A-Z letter chart

Cursive Alphabet

Explore uppercase and lowercase cursive letters from A to Z. Click a letter to see multiple cursive variants, copy the character, or use the chart as a reference before making practice worksheets.

Cursive alphabet A-Z

26 letters

How cursive letters work

Cursive letters are designed to move smoothly from one stroke to the next. Lowercase letters often share entry strokes, exit strokes, loops, and humps so they can connect inside words. Uppercase letters are usually more decorative and often stand at the beginning of names, sentences, signatures, or headings.

Uppercase vs lowercase cursive

Lowercase cursive is the foundation of fluent handwriting because those letters appear most often and connect repeatedly. Uppercase cursive is more varied across handwriting systems, so students should learn one readable form first before adding extra flourishes.

Practice with worksheets

After studying individual letters, move into short words and names. The best practice sequence is letter shape, letter pair, word, then sentence. Use the cursive worksheet generator to create printable lines for the letters that need the most repetition.

Cursive Alphabet FAQ

What is the cursive alphabet?

The cursive alphabet is the set of uppercase and lowercase letters written in connected handwriting forms.

Can I copy cursive letters from this chart?
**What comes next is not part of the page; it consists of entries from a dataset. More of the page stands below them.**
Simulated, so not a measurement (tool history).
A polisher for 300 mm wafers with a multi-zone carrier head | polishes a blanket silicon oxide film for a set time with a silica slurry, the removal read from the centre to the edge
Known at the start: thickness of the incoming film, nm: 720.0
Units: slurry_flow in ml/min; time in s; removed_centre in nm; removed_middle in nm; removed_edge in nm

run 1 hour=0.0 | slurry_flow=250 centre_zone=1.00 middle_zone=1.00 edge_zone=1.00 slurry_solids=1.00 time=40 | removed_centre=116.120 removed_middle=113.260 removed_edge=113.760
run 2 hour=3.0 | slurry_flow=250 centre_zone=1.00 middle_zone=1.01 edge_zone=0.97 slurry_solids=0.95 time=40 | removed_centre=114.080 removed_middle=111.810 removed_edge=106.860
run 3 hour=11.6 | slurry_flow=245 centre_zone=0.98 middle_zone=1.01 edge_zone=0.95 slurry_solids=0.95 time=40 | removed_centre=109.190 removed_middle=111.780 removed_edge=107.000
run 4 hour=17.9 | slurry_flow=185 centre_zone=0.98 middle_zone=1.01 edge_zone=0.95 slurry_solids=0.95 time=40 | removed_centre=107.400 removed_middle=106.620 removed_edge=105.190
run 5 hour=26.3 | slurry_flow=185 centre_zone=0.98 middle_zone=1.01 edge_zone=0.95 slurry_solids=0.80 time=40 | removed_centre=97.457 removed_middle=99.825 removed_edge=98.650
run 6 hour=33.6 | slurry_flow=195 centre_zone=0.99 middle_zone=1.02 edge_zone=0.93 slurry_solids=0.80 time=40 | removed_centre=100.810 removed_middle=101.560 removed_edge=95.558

Yes. Select any letter and copy one of the cursive Unicode variants from the preview panel.

Are uppercase and lowercase cursive letters different?

Yes. Uppercase cursive letters are usually larger and more decorative, while lowercase letters are designed for smooth connections inside words.

How should beginners practice cursive letters?

Start with lowercase letters that share similar strokes, then practice uppercase letters and short connected words.